Humboldt wrote him from Sans-Souci: "Be happy in this new undertaking, and preserve for me the first place under the head of friendship in your heart. When you return, I shall be here no more, but the king and queen will receive you on this historic hill with the affection which, for so many reasons, you merit. Your illegible but much attached friend."

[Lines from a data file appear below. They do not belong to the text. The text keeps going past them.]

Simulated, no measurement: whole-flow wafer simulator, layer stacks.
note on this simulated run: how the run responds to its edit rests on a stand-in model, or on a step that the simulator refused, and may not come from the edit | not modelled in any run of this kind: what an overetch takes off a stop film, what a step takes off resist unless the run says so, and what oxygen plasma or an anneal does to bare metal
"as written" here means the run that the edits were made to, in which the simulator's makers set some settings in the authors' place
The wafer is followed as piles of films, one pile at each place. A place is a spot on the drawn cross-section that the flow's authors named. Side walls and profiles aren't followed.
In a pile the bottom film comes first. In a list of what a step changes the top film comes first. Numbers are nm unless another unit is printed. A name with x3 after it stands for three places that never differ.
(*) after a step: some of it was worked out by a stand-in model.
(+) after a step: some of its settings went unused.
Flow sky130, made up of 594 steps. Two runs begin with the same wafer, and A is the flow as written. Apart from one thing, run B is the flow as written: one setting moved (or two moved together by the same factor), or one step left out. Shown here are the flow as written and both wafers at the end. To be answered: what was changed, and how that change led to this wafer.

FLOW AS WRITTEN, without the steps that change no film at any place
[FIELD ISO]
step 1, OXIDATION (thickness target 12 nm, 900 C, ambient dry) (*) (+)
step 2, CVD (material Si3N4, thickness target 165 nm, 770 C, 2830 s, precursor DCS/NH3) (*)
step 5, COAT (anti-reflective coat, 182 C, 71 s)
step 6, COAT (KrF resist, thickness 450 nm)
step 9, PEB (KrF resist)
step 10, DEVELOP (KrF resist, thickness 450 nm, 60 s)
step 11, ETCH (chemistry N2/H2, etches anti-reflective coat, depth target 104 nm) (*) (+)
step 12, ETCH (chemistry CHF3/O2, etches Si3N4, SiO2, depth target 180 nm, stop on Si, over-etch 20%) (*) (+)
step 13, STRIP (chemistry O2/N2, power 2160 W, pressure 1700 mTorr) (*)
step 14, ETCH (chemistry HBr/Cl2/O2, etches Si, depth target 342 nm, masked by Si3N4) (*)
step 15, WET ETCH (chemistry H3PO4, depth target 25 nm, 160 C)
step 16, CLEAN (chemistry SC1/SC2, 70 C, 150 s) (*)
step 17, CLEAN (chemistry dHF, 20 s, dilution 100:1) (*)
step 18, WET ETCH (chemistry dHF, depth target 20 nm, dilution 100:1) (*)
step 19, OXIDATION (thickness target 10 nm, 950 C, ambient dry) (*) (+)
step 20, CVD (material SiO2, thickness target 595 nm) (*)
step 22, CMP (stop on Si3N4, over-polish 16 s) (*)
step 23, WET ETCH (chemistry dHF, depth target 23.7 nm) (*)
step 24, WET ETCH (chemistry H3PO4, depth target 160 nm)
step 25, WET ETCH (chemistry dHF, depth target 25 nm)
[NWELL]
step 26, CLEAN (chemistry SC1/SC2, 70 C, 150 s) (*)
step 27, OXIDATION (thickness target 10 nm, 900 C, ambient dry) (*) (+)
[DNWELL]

Sir Charles Lyell, of England, who had given a successful course of lectures before the Lowell Institute, Boston, arranged a similar course with Mr. Lowell for his friend Agassiz. Perhaps money has never been given more wisely in our country than by the refined John Lowell, Jr., of Boston, who, dying in a foreign country at thirty-seven, bereft of wife and children, left a quarter of a million dollars to "provide for regular courses of free public lectures upon the most important branches of natural and moral science, to be annually delivered in the city of Boston." None of the bequest could be used for buildings, and ten per cent. of the accumulation of the fund was to be set aside annually to continue it. Since December 1, 1839, from six to ten courses have been given yearly to large audiences, by some of the most distinguished persons in Europe and America.

"Natural and moral science!" How broad the subject, and how incalculable the benefit to any city, great or small! What a means for the best general education; what an uplifting of the whole mental and social life of a community!

Agassiz came to Boston and gave twelve lectures on the "Plan of the Creation, especially in the Animal Kingdom." His speech had a foreign accent; but his enthusiastic love of his subject, his skill in drawing on the blackboard, and his eloquent but simple language soon won all hearts.

He was as pleased with the Americans as they were with him. He wrote to his beloved mother (his father had died ten years before): "I can only say that the educated Americans are very accessible and very pleasant. They are obliging to the utmost degree; indeed, their cordiality toward strangers exceeds any that I have met elsewhere.... The liberality of the American naturalists toward me is unparalleled.... The government (of the State of New York) has just completed the publication of a work unique of its kind, a natural history of the State in sixteen volumes, quarto, with plates. Twenty-five hundred copies have been printed, only five hundred of which are for sale, the rest being distributed throughout the State. Four volumes are devoted to geology and mining alone; the others, to zoölogy, botany, and agriculture. Yes, twenty-five hundred copies of a work in sixteen volumes, quarto, scattered throughout the State of New York alone!

"When I think that I began my studies in natural history by copying hundreds of pages from a Lamarck which some one had lent me, and that to-day there is a state in which the smallest farmer may have access to a costly work, worth a library to him in itself, I bless the efforts of those who devote themselves to public instruction."

Agassiz was at once asked to give a second course before the Lowell Institute, on glaciers. This, like the first, was greatly enjoyed by the two thousand or more persons present. Invitations now came from other cities, but he said, "I will limit myself to what I need in order to repay those who have helped me through a difficult crisis.... Beyond that all must go again to science,—there lies my true mission."

He passed his fortieth birthday, May 28, 1847, with Dr. B. E. Cotting, curator of the Lowell Institute, at whose home he had stayed through some weeks of illness. His host, seeing him standing thoughtfully at the window, said, "Why so sad?"

"That I am so old and have done so little," was the reply.

In the summer of 1847, Agassiz rented a small house in East Boston, sufficiently near to the ocean to study marine animals. He also gave lectures in New York, Philadelphia, Albany, and other eastern cities.